Don’t worry – Jaime and I are feeling much the same way. I’m always convincing her that we are going to be OK.

Jaymar
September 10th, 2008 8:03 am

And seriously, you live in Reno for crissakes… any time you get in baby panic mode, you drop the kid off at daycare, run to the casino, and start working for the college fund at the craps table.

Of all the people I know, Derek, you’re one of the best at being able to adjust to a situation without losing who you are and what you’re about. One of the greatest things to happen in your life is coming soon, and you can’t totally be prepared for it. But when it comes, wow. It’s just the calm before the storm, like your body is resting up for the excitement that comes. Kinda like how I feel about the baseball playoffs.

Kristy
September 10th, 2008 10:53 am

We all believe in you and know you’ll be just fine. What you’re feeling is very common.

Derek
September 10th, 2008 2:07 pm

Thanks for the encouragement, guys.

And Aaron, you’re a douche.

steveohio
September 10th, 2008 10:15 pm

One day you’lll look back and be speechless.
Derek? Who are you kidding? Wow, Im talking
to myself. Kidding aside, I believe you and
Ashley are going to be Terrific Parents.
And, most babies say DaDa before Mama.
Proof that dad makes the first and good
impression:o) Really, I didn’t make that up.
Steve

aaron
September 10th, 2008 10:42 pm

douche i may be, but who’s the only person on here being rational? ed lover, and you know it!

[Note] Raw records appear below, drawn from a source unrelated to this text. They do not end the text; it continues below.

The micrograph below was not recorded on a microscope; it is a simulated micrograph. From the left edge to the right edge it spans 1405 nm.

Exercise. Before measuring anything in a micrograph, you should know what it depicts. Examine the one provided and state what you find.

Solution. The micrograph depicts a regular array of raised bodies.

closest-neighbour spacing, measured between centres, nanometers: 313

anyways, *generic you’re going to be a good father comment.* come on, let’s face it, as long as nobody lets derek dress this kid for school, he should be ok.

September 11th, 2008 12:06 am

No worry about baby blues…I came out blue, and look how I turned out???
Ok, be very, very worried.

Tracy and Jerry
September 12th, 2008 7:49 pm

Some funsies to cheer you up: I’ve had students tell me Hawaii isn’t a state, that a nor’easter storm is a storm that happens on Easter, and Jerry’s student told him that if Martians landed on Earth and discovered coins that they’d probably assume we had good presidents like Lincoln, Bush and Thomas Edison.

Go get the Bill Cosby Himself video if the Baby Blues last. That cures all.